An answering machine, answerphone, or message machine, also known as telephone messaging machine (or TAM) in the UK and some Commonwealth countries, ansaphone or ansafone (from a trade name), or telephone answering device (TAD), is used for answering telephone calls and recording callers' messages.
When a telephone rings a set number of times predetermined by the call's recipient the answering machine will activate and play either a generic announcement or a customized greeting created by the recipient.[1] Unlike voicemail, an answering machine is placed at the user's premises alongside—or incorporated within—the user's landline telephone, and unlike operator messaging, the caller does not talk to a human. As landlines become less important due to the shift to cell phone technology, and as unified communications evolve, the installed base of TADs is shrinking.

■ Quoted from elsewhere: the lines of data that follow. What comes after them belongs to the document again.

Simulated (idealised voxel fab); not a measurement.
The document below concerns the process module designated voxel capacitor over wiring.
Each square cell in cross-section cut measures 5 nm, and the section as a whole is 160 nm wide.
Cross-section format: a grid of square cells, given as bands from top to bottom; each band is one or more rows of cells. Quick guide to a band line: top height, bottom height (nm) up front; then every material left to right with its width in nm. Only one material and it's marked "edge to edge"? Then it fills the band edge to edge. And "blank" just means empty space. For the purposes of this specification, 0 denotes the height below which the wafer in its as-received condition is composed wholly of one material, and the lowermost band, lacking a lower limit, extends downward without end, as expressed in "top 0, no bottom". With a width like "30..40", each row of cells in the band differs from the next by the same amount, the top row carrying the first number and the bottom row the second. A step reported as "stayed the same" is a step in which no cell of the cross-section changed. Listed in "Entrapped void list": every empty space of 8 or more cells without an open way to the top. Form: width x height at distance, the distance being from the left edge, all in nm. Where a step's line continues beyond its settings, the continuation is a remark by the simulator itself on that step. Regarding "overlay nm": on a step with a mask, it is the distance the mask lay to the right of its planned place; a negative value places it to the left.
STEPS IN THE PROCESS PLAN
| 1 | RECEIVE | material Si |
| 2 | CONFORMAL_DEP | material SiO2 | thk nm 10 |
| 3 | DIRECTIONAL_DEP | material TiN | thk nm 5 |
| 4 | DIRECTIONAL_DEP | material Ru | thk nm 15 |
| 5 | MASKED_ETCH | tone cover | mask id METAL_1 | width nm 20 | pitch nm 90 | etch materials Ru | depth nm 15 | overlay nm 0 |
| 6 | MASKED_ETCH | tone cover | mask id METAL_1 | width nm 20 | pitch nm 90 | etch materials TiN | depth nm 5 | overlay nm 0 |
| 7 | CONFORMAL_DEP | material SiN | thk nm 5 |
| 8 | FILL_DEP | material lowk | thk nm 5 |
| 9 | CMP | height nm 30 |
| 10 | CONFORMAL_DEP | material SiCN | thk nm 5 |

Most 20th-century answering machines used magnetic recording, which Valdemar Poulsen invented in 1898.[2] The creation of the first practical automatic answering device for telephones, however, is in dispute. Starting in 1930, Clarence Hickman worked for Bell Laboratories, where he developed methods for magnetic recording and worked on the recognition of speech patterns and electromechanical switching systems.[3] In 1934, he developed a tape-based answering machine which phone company AT&T, as the owner of Bell Laboratories, kept under wraps for years for fear that an answering machine would result in fewer telephone calls.[4]
Many claim the answering machine was invented by William Muller in 1935, but it may already have been created in 1931 by William Schergens whose device used phonographic cylinders.[5] Schergens' device is featured in Behind the Mask (1932 film). Ludwig Blattner promoted a telephone answering machine in 1929 based on his Blattnerphone magnetic recording technology.[6] In 1935, inventor Benjamin Thornton developed a machine to record voice messages from the caller. The device reportedly also was able to keep track of the time the recordings were made.[7] Although many sources maintain that he invented it in 1935, Thornton had actually filed a patent in 1930 (Number 1831331) for this machine, which utilized a phonographic record as the recording medium.[8]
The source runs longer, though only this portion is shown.